With these linguistic caveats in mind, this Essay proceeds in five parts. Part I discusses pre-Western-contact Polynesian societies, 61 Although most of these societies would evade American colonization—either by retaining their independence or being colonized by another Western power—their histories are important to appreciating the near universality of sexual diversity across the South Pacific. See infra Part I. especially Tahiti, Hawai‘i, and Samoa, the latter two of which would become U.S. territories, with Hawai‘i eventually becoming a state. In particular, Part I describes how all these societies recognized and respected third-gender individuals. Part II discusses why American Samoa is now the only part of the United States that does not recognize gender-neutral marriages. American Samoa prevents both same-sex couples and fa‘afafine–male couples from exercising their constitutional right to marry. 62 It would be inaccurate to describe a marriage between a man and a fa‘afafine or between a woman and a fa‘afafine as a same-sex marriage because a fa‘afafine is neither a man nor a woman but a third gender. Schmidt, supra note 52, at 44–47. When appropriate, this Essay uses the phrase gender-neutral marriage to refer to the right protected by Obergefell v. Hodges, 576 U.S. 644 (2015), for individuals to marry the adult of their choice regardless of gender. This is a function of territorial law, including the Insular Cases. 63 Ian Tapu, Note, Is It Really Paradise: LGBTQ Rights in the U.S. Territories, 19 UCLA Dukeminier Awards J. 273, 279 (2020) (“The fact that American Samoa has not yet fully established marriage equality within its borders is, at least in part, attributable to the Supreme Court’s doctrine established in the Insular Cases . . . .”).
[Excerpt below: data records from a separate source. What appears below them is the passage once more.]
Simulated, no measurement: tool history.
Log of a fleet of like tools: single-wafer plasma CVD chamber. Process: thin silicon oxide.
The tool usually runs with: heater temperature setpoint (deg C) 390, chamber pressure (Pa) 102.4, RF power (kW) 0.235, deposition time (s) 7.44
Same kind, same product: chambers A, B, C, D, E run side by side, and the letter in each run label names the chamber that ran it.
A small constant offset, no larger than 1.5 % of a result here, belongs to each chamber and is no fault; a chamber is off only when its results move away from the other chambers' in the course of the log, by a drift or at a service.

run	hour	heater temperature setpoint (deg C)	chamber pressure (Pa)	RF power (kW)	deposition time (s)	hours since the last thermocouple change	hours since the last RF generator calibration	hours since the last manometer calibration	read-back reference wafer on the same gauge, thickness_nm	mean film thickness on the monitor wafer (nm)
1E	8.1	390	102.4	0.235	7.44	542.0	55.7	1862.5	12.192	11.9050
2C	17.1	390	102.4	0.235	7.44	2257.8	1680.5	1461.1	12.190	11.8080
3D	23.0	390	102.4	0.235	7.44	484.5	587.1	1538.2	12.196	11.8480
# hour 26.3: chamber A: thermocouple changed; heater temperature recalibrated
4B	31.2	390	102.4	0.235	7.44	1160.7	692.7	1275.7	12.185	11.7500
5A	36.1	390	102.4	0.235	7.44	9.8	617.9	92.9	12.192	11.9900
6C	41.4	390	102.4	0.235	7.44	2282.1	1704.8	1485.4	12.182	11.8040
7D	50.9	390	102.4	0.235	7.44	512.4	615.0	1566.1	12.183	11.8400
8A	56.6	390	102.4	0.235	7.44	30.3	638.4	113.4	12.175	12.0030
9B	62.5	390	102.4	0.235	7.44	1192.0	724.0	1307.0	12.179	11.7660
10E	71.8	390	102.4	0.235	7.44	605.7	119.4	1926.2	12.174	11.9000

Part III discusses how American Samoa became a U.S. territory and how the Insular Cases operate to prevent American Samoans from auto­matically receiving the protections of the U.S. Constitution. Although the Insular Cases never considered the constitutional rights of sexual minori­ties, these cases nonetheless have important implications for the fa‘afafine. Part III also makes the case for why Obergefell should apply to American Samoa despite the Insular Cases.

Part IV examines the inherent unfairness of allowing the 1901 Insular Cases to prevent fa‘afafine from having marriage rights in the 2020s. American Samoa is the only American territory or state that prohibits fa‘afafine from marrying their intended husbands. Yet American Samoa is precisely the communal and ancestral land that is most important and sacred to the fa‘afafine. While litigation for marriage equality defined the LGBT movement in the United States at the beginning of the twenty-first century, because of its territorial status and related constraints, such litigation is less likely to occur and to be successful in American Samoa. This denial and delay of constitutional rights is an affront to the dignity of fa‘afafine and other sexual minorities in American Samoa.

Part V highlights the broader issue of how to protect minority rights in the shadow of colonialism. Expanding marriage equality to American Samoa over the opposition of local leaders arguably smacks of legal impe­rialism. While a seemingly narrow issue, the denial of marriage rights in American Samoa is a microcosm of the larger tension between empire and democracy, between colonialism and self-determination. Part V explains why, in the context of the individual right to marry, constitutionalism trumps self-rule.

The issue of marriage equality has important implications for how the U.S. Constitution should apply to U.S. territories. This Essay advances three points. First, it exposes an unappreciated harm caused by the Insular Cases: the denial of minority rights in U.S. territories, in this case the con­stitutional right to gender-neutral marriage in American Samoa.

Second, the Essay makes the case for why Obergefell protects the marriage rights of sexual minorities in American Samoa. Although the Insular Cases present a hurdle to marriage equality, the barrier is not insur­mountable. But because of the Insular framework, the legal issues are unnecessarily complicated. And even if the challengers win, the litigation process imposes an unacceptable burden on sexual minorities seeking constitutional protections.

Third, the Essay situates these above discussions in the context of the larger issue of self-determination of U.S. territories. What does it mean for the United States to exert control over a territory? On the surface, a tension seems to exist between the importance of recognizing the fundamental right of marriage equality and the importance of respecting self-determination in a territory. When a territory declines to recognize a constitutional right—such as marriage equality in American Samoa—should federal officials (whether Congress or Article III judges) override local decisionmakers? This Essay argues that when the right is fundamental and personal, the answer is affirmative, even though there is a countervailing interest in territorial self-determination.